Saturday 22 February 2014

Race against time: Apartheid victims in a democracy

It’s shocking that violence of race is often direct. As someone correctly observed, we put plaster on a bullet wound in this country. We move on too quickly without dealing with how traumatized we are, and that’s why we will continue hurting each other.  In my first job as journalist, that’s back in 2004 – I came across the story of Nelson Chisale, a black farmworker who was beaten and the fed to a pride of lions by his white boss. I will not take away the fact that Simon Mathebula, a black man, was an accomplice.

In my opinion, Black on Black violence that still exists and the White on Black humiliation we see feed off each other. I think for as long as the one exist, the other one will survive. The way police of the new dispensation treat black people makes us all vulnerable to attack by racists. Police brutality reaffirms the notion that black life is cheap. That is why Kobus Muller and Charl Blom attacked Damane Gwebu for fun. Black man became easy target for drunk young white masters. And it seems to be a trend a the Free State University.

Black people have no social power like whites. We remain at the bottom of the food chain. No economic freedom. That frustrates us so much that we hurt each other. Our own bickering as black people is easily read as people with no respect for humanity and so how can anyone else want to preserve a life that is shown on TV dead like a dog? There are so many apartheid times for blacks in this democracy. Most of the time we inflict it upon ourselves.

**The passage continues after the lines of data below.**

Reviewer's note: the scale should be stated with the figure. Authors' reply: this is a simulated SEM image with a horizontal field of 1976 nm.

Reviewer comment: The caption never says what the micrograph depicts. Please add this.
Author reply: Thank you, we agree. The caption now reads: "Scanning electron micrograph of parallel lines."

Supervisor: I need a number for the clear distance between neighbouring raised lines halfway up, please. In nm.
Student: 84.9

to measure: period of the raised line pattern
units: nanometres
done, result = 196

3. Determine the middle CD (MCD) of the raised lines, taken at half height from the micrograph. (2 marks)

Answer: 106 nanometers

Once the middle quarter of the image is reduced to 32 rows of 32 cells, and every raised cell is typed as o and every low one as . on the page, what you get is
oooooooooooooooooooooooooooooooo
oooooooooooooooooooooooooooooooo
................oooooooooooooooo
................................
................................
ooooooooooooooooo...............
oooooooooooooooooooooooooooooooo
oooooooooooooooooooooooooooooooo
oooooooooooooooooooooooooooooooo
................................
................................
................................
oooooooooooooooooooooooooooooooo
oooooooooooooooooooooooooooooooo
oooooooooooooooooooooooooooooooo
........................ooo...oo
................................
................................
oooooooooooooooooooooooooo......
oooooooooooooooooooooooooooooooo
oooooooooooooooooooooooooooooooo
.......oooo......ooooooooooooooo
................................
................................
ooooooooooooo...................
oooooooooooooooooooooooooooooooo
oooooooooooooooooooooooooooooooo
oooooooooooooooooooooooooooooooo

We have to stop putting our salvation in politicians who sponsor poverty. We must never despair that the Mandelas, Bikos, Sisulus and Slovos are gone. We are the ones we've been waiting for. I hate cliches and quotes, but change starts from within. We must be the change that we want to see. Self-love is so hard to achieve when we are deliberately enslaved by social grants. It's a veiled insult from government. Its intentions are not to help us but to keep us exactly where we are. It makes us short-sighted and we will never realise our worth and value. 

The anger will ferment, brew and explode in our faces. Blood and gore!